Thank you for this...I had no idea on the backstory of ncdf4! I think you're bang on with the cost of grabbing all the metadata...many Argo files are only a few kb and reading the metadata is the cost of reading the file. For a few thousand profiles it makes a big difference!
This does seem like a pretty huge quality-of-life improvement for some common applications:
library(argodata)
argo_read_prof_levels2 <- argodata:::argo_read_prof_levels2
library(dplyr)
set.seed(393)
files <- argo_global_prof() %>%
sample_n(1500) %>%
argo_download()
system.time(thing <- argo_map(files, argo_read_prof_levels))
#> user system elapsed
#> 38.56 2.22 41.17
system.time(thing <- argo_map(files, argo_read_prof_levels2))
#> user system elapsed
#> 5.92 2.30 10.50
Looks like these are both huge improvements over oce::read.argo()
(with added possibility to only read in a few variables at a time for speed):
bench::mark(
oce::read.argo(files[1]),
argo_read_prof_levels(files[1]),
argo_read_prof_levels2(files[1]),
check = F
)
#> # A tibble: 3 x 6
#> expression min median `itr/sec` mem_alloc `gc/sec`
#> <bch:expr> <bch:tm> <bch:tm> <dbl> <bch:byt> <dbl>
#> 1 oce::read.argo(files[1]) 69.92ms 72.45ms 13.3 386.8KB 2.22
#> 2 argo_read_prof_levels(files[1]) 19.05ms 19.89ms 47.9 223.3KB 7.56
#> 3 argo_read_prof_levels2(files[1]) 2.52ms 3.01ms 299. 13.2KB 4.21
probably too late by now ... but did you look at ncmeta? The idea was that gets all the metadata (with efficiency options to control when and what) for general use. It drove me crazy for years navigating the netcdf api via RNetCDF, and the hideous nested connection object generated by ncdf4. It led me to the idea of grids (sets of dims) and axes (instances of dims) that are handy for tidync, but not in general use as concepts afaik.

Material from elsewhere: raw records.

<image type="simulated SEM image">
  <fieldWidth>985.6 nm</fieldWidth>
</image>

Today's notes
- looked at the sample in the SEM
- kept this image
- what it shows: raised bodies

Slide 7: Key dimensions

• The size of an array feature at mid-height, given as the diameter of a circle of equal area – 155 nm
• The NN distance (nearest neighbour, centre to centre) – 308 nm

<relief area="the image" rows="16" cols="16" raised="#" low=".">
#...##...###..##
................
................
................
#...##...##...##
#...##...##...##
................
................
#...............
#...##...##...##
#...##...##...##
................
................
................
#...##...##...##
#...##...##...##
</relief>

This package 100% rips off that (your) idea (the first thing I did when I started this job was to run tidync::tidync()
on an Argo file and read your vignette!). Now that I look at ncmeta it's totally what I was after but I ran into ncdf4 first. As you noted, RNetCDF is a little too low-level but with a tiny wrapper ( https://github.com/ArgoCanada/argodata/blob/master/R/rnetcdf.R ) it's very fast and leads to well-abstracted code. I'll investigate ncmeta in more detail tomorrow! Argo has some custom "string" dimensions that might make it so I have to keep using my tiny wrapper (or maybe you're way ahead of me on this one).
In case you're interested in the design and how I totally ripped off your "grids" concept to abstract Argo, there are four types of files (proj, traj, meta, tech), each of which have a few "grids". There's one read function for each grid and single read function for all the scalar variables (argo_info()
). The grids thing means I never have to hard-code variable names and only have to update the read functions when the dimensions get updated (very rarely). They're also only one line each! There's the argo_read_(prof|traj|meta|tech)_<grid_name>()
family of functions (reads one NetCDF file) and argo_(prof|traj|meta|tech)_<grid_name>()
(which applies some editorial tidying and reads more than one file at a time).
oh cool, I really have to have a closer look - I've tangled with argo for 20 years but never needed to really hit it, it's such an R-suitable problem and has practically no "spatial" analog ;)
I'll look at the string dimensions that's definitely come up, though OTOH I can only think of 'NC_CHAR' variables (which were dimensioned inconsistently iirc) and Scalar variables which I mistakenly had as axes, might be able to get some clarity ...
I only know enough about the string thing to read Argo files...some NC_CHAR variables are intended as "one row per character" and some are intended as "one row per string value" (they have a dummy first dimension that is dropped by default in both ncdf4 and RNetCDF). I can't find any convention on the naming of the dummy first dimension although in Argo they're name STRINGXX (2, 4, 8 ... 256) and DATE_TIME.
yes the dummy-dropped thing, it stymied me for ages ...
Realizing that the above sounds like I thought you didn't know this stuff already...I just got excited at the chance to nerd out about this stuff!
Oh totally, I'm not crazy across it I just go deep enough sometimes ... rarely have a taste for it anymore 😝
But R needs better netcdf and netcdf needs better R I know that!
Some preliminary work on this suggests that the read functions can be about 10x faster than they are with ncdf4!